Police bar Bnei Akiva demo near Dome of the Rock

Decision to forbid youth group from holding protest on Temple Mount raises firestorm among right-wing activists.

Aharonovitch_311 reuters (photo credit: Ammar Awad / Reuters)
Aharonovitch_311 reuters
(photo credit: Ammar Awad / Reuters)
Jerusalem police have forbidden a Bnei Akiva youth group from holding a protest on the Temple Mount, raising a firestorm among right-wing activists.

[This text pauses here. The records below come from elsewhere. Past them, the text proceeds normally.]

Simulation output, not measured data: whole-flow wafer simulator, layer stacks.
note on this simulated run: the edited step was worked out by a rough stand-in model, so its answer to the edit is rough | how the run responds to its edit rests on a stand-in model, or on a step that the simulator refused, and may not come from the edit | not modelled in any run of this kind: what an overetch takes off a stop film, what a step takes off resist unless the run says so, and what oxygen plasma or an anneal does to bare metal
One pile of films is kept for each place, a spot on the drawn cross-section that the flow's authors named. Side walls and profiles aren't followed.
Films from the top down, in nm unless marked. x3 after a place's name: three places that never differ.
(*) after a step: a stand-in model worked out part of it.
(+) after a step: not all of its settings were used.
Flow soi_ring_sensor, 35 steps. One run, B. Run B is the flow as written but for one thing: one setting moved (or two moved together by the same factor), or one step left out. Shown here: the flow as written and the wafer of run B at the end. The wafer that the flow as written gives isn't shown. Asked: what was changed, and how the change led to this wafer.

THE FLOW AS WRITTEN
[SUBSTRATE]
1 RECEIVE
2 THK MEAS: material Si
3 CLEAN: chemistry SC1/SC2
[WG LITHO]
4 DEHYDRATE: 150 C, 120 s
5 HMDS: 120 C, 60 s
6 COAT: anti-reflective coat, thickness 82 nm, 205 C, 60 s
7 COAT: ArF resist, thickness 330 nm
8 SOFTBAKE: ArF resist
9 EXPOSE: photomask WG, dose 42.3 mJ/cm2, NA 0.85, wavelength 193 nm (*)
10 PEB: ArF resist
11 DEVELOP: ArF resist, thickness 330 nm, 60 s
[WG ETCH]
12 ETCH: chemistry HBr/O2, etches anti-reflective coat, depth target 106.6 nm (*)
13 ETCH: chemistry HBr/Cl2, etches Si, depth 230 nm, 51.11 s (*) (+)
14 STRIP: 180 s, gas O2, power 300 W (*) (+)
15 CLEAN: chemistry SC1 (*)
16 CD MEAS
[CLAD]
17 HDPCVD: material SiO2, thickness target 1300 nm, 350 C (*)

The Bnei Akiva youth group had requested permission from the police to hold a protest on the Temple Mount while chanting “The Temple Mount is in our hands!” and waving signs with the same message. The sentence is in reference to Moti Gur’s statement during the Six Day War when paratroopers reached the Western Wall.
Science and Technology Minister Daniel Hershkovitz (Habayit Hayehudi) vowed he would appeal the decision to Public Security Minister Yitzhak Aharonovitch. “This is a limitation on the freedom of expression,” Hershkovitz said in a statement released by his office. “Would the police also forbid the expression ‘The Nation of Israel lives?’” he asked.
Jerusalem police spokesman Shmuel Ben-Ruby said that no group, Jewish or Muslim, would be given permission to demonstrate on the Temple Mount. “It is impossible to demonstrate there, the area is for visitors and Muslim prayer only, not for demonstration,” he said.
The group has reportedly been approved to demonstrate at the Haas Promenade.
MK Michael Ben-Ari (National Union) sarcastically suggested that Moti Gur should be arrested posthumously for uttering the sentence in 1967.